Friday, February 13, 2009

Player: Michael Lewis



Below is an emailed convo with a banker bretherin I'll call "Christopher" (Be sure to read the article by Lewis as well):

_____________________________________________
From: Me
Sent: Friday, February 13, 2009 9:10 AM
To: Christopher
Subject: bravo

This is an article I knew you would stand up from your chair and applaud.

http://www.bloomberg.com/apps/news?pid=20601039&sid=aZruAW7s2eLI&refer=home

_____________________________________________
From: Christopher
Sent: Friday, February 13, 2009 10:15 AM
To: Me
Subject: RE: bravo

OMG. This dude is awesome. I love this man. He is exactly like me….it's crazy.

_____________________________________________
From: Me
Sent: Friday, February 13, 2009 10:29 AM
To: Christopher
Subject: RE: bravo

I take it by calling Michael Lewis from Liar's Poker 'this dude' you are not familiar. In case you haven't read Liar's Poker yet, it is the nonfiction account of Lewis's road to being a baller trader a 'Salmon' in the 80s. You cannot call yourself a banker having not read this. Like you would get laughed at in some circles not having read this so I hope you have (it's a quick read).
FYI, I have treated myself to bottle services this weekend. Not at "Big Poppa Club" but a perfectly reputable place.

_____________________________________________
From: Christopher
Sent: Friday, February 13, 2009 10:35 AM
To: Me
Subject: RE: bravo

Obviously I know who Michael Lewis is. And no I have not read "liar's Poker". I am glad to hear that you had bottle service…I assume the ladies were impressed. I will be treating myself and my wife to bottle service tonight at a club called "Hypnotize Club" in "Life After Death City." Should be nice. How is work coming? Mine is coming very well. A lot business out there for the taking, if you have the skills to take it. Also, where did you get bottle service and how much did it cost? If it was under $200 doesn't count.
F.Y.I.-I bought my wife a long haired, full length mink coat for valentines day at a silent auction. It's all good because I have a swap deal that I should close this quarter and the fee income will pay for it.
-M.B.T.S.- I changed it from M.B.P.*, because the new initials for the intuitively challenged mean-more baller than Sherman.

______________________________________________
From: Me
Sent: Friday, February 13, 2009 11:02 AM
To: Christopher
Subject:RE: bravo

Client and prospect meetings the next 5 of 6 business days. Have fun in a club with your wife. I would rather take my grandmother. I'm not worried about anyone fucking her and she doesn't care about me getting digits. Give me a call if you want to talk about bottle services this afternoon, but I assure you, it wasn't cheap.

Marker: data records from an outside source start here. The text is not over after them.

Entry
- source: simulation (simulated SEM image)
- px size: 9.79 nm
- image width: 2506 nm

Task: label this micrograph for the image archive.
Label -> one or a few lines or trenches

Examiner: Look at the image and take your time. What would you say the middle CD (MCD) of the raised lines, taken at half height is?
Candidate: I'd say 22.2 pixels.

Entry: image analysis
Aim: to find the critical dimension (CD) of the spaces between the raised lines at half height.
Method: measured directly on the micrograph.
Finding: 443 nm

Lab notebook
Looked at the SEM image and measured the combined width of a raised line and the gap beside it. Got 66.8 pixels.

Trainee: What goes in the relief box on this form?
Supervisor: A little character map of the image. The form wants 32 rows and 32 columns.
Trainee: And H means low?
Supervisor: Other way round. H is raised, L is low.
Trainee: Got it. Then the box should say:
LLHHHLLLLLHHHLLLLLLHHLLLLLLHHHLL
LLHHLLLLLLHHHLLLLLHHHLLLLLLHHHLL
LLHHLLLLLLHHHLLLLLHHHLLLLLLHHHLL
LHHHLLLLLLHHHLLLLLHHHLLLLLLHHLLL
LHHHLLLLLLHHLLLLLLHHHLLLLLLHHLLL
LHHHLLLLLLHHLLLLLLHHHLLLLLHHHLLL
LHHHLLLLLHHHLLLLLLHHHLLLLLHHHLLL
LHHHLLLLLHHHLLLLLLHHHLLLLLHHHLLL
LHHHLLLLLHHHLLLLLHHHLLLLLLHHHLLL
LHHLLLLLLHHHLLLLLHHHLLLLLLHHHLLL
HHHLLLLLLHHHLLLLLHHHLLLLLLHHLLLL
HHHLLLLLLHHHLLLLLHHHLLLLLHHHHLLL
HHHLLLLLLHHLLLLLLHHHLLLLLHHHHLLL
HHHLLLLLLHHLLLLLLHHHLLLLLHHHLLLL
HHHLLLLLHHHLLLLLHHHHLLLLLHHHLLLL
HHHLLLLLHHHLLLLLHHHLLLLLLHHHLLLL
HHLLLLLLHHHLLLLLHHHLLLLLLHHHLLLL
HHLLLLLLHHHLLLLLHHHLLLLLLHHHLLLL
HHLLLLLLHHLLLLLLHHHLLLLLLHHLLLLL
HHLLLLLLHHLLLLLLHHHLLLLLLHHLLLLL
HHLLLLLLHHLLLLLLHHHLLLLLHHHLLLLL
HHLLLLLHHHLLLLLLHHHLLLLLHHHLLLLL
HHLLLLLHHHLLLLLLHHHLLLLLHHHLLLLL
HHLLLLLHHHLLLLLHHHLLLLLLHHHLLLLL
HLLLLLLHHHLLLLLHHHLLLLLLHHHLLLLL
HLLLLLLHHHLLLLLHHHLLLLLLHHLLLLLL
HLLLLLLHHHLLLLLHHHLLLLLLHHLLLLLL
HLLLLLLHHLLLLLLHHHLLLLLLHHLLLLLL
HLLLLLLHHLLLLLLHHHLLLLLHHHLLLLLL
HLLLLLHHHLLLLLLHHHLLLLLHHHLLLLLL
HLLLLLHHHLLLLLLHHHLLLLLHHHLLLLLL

Why buy a fur coat when clearly the winter is ending within a month? I would hate to see how you invest your money, or whatever is left.

Read Liar's Poker. You embarrass me.

______________________________________________

Christopher called earlier and we discussed our respective costs of bottle service. I told him I dropped $400 plus 20% gratiuity and taxes. He said 'nice' but then did not mention his cost. We also discussed the pros and cons of prostitutes and strippers.